Reputation: 131
I have two dataframes df1 and df2 which I believe have the same data but the rows are not in the same order. How can I check that they have the same rows but perhaps in a different order?
Upvotes: 1
Views: 1798
Reputation: 3007
dplyr::all_equal
is really useful for this.
library(dplyr)
df_1 <- mtcars
df_2 <- mtcars %>% arrange(mpg) # Change row order
df_3 <- mtcars %>% select(disp, everything()) # change column order
all_equal(df_1, df_2, ignore_row_order = FALSE)
#> [1] "Same row values, but different order"
all_equal(df_1, df_3, ignore_col_order = FALSE)
#> [1] "Same column names, but different order"

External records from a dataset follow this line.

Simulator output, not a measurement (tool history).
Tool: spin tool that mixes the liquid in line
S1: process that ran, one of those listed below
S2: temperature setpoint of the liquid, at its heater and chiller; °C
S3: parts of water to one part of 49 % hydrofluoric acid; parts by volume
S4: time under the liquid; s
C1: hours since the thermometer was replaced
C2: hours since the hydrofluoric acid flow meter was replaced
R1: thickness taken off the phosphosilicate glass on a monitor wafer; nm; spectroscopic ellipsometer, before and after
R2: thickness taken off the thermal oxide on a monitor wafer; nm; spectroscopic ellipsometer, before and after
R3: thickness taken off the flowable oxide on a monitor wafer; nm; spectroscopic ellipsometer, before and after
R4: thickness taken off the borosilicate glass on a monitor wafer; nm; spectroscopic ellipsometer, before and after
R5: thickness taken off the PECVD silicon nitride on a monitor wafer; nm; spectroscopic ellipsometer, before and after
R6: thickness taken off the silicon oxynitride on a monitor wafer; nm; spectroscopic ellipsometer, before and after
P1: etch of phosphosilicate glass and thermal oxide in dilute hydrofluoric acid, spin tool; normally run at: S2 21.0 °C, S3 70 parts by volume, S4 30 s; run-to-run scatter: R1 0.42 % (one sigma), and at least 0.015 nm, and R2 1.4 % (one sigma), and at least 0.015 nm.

all_equal(df_1, df_2, ignore_row_order = TRUE)
#> [1] TRUE
Upvotes: 1
Reputation: 887078
We can first order the two datasets based on the columns
tmp1 <- df1[do.call(order, df1),]
row.names(tmp1) <- NULL
tmp2 <- df2[do.call(order, df2),]
row.names(tmp2) <- NULL
Then use all.equal
to check if they are the same
all.equal(tmp1, tmp2, check.attributes = FALSE)
NOTE: The OP's question is about How can I check that they have the same rows but perhaps in a different order?
NOTE2: No external packages are used
Upvotes: 2